Anyway, I was very disappointed, as you can imagine, because there’s nothing I love more than a luxuriant growth of facial hair to caress of a morning.  I have tried to persuade Mrs. Titchmarsh to grow one, with my blessing, but she got quite upset and used language that I didn’t think was at all appropriate for a lady of her social standing.

I confess it quite turned me on, but as she refuses to speak to me at all on the matter of moustaches anymore, I doubt I will ever see a repeat performance.

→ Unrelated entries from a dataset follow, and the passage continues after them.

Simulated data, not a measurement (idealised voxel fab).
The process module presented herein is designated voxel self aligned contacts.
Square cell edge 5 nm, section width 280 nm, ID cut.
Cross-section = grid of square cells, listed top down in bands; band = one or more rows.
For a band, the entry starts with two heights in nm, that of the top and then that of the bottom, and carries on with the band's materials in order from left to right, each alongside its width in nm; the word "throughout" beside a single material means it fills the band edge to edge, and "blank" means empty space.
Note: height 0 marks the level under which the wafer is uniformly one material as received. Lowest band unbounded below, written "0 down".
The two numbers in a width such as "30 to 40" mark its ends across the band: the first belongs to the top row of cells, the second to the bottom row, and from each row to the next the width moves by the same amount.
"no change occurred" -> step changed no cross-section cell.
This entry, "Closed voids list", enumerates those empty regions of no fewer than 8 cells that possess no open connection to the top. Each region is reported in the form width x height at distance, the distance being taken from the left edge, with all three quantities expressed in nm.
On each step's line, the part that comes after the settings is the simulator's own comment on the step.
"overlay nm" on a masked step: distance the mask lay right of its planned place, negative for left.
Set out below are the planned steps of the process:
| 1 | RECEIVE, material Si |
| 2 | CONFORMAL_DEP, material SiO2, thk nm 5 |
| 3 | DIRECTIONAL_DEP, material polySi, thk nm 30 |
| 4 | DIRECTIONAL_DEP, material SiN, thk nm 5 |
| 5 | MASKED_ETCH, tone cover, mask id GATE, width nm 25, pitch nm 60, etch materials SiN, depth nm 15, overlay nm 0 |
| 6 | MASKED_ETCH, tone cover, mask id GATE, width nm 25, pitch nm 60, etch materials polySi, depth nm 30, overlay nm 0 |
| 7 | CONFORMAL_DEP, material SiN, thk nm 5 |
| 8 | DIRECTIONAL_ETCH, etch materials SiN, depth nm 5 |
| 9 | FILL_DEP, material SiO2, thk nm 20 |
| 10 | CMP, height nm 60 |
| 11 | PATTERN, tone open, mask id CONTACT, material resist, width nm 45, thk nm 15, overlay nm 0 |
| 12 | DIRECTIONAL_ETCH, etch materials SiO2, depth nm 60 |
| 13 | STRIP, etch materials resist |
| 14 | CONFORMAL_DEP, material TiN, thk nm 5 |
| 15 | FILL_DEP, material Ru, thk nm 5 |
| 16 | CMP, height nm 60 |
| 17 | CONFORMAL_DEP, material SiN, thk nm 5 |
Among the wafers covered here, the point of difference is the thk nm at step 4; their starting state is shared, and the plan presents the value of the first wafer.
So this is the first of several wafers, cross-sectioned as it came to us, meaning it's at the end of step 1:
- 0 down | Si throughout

It remains for me to to be a secret moustache wearer then.  I have a fine selection, one of which you will see me sporting in the photograph above.  I am allowed to wear them at weekends, bank holidays and on the Queen’s birthday.

All I can do, to share your passion, is to offer some handy tips which I have built up over my years as a moustache enthusiast and true gardening professional.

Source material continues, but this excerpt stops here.